Rediscovering Joy in Simple Things

Somewhere between email overload, three different streaming subscriptions, and ordering dinner from an app because we’re too tired to cook the food we ordered from another app, a lot of us quietly lost something: the ability to feel genuinely happy about small, ordinary moments.

Remember how exciting it used to be to get a new sticker, or a handwritten note, or a snack after school? Now a package arrives and we’re like, “What did Past Me buy this time?” and toss the box aside like it’s nothing.

If life has started to feel a bit dull, flat, or like everything needs to be “aesthetic” or “content-worthy” to count, it might be time for a reset. A softer one. A slower one. A journey back to finding joy in simple things.

Let’s talk about how to actually do that—without pretending we live in a cottage in the woods with no Wi-Fi.


1. Notice What You’re Numbing With Noise

We live in a world where feeling slightly bored for more than two minutes is illegal (emotionally, at least). Phone out. Scroll. Distract. Repeat.

But simple joy lives in the exact place we’ve been avoiding: the quiet, uncurated, in-between moments.

Ask yourself:

  • How often do you reach for your phone while:
    • Waiting for the kettle to boil
    • Sitting on the bus
    • Standing in line
    • Lying in bed, already tired, but scrolling anyway

Those tiny moments are actually invitations. They’re the micro-gaps where you can:

  • Notice the light on your wall
  • Listen to background sounds
  • Feel your body breathe
  • Let your thoughts wander without a destination

Simple joy can’t get in if every empty second is filled with noise.

Try this:
Next time you catch yourself auto-opening an app, pause for just 30 seconds. Look around. Notice one thing that feels pleasant or interesting. That’s it. That’s the muscle you’re trying to rebuild.


2. Romanticize Ridiculously Small Things

Yes, we’re doing this. Yes, it’s cringey. Yes, it actually helps.

You don’t need a 3-week trip to Europe to feel something again. You can start with mundane moments and treat them like mini scenes from a movie.

Some ideas:

  • Making coffee or tea
    • Choose a mug you love
    • Pour slowly
    • Smell it before you drink it
    • Take one sip with no screen, just taste
  • Taking a shower
    • Dim the lights or turn on a lamp
    • Put on one chill song
    • Notice how the water feels on your shoulders
  • Getting into bed
    • Smooth the blanket
    • Fluff the pillows
    • Take one deep breath and actually register,
      “This feels good. I’m safe. I’m done for today.”

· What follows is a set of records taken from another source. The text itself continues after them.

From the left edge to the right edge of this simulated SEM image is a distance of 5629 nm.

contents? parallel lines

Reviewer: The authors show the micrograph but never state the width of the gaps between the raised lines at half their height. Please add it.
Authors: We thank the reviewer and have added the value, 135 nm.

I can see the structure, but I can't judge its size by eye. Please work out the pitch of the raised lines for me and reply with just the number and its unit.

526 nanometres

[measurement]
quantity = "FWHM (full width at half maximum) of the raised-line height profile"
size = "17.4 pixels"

It sounds small, but that’s the point. Joy isn’t always loud—sometimes it’s a quiet, gentle yes.


3. Build Tiny “Daily Delights”

Instead of waiting for big events to feel happy, create small daily checkpoints of joy. Think of them as emotional snacks.

They don’t have to be impressive. In fact, they shouldn’t be. The simpler, the better.

You could try:

  • A 5-minute stretch after work with your favorite song
  • A “sunlight break” where you stand by a window and just exist
  • Lighting a candle before you read, even if you only read for 10 minutes
  • Eating one snack slowly, like it’s a tasting menu moment

The trick: repeat them often enough that your brain starts to look forward to them.

Over time, your internal dialogue shifts from “today was nothing special” to “oh yeah, I still get that cozy 10 minutes tonight.”


4. Lower the Bar for What “Counts”

A lot of us accidentally made joy… complicated.

We tell ourselves:

  • If it’s not productive, it’s a waste of time
  • If it’s not Instagrammable, it doesn’t “count”
  • If it’s not a big shift, it’s not real change

But simple joy thrives when you stop treating your life like a performance review.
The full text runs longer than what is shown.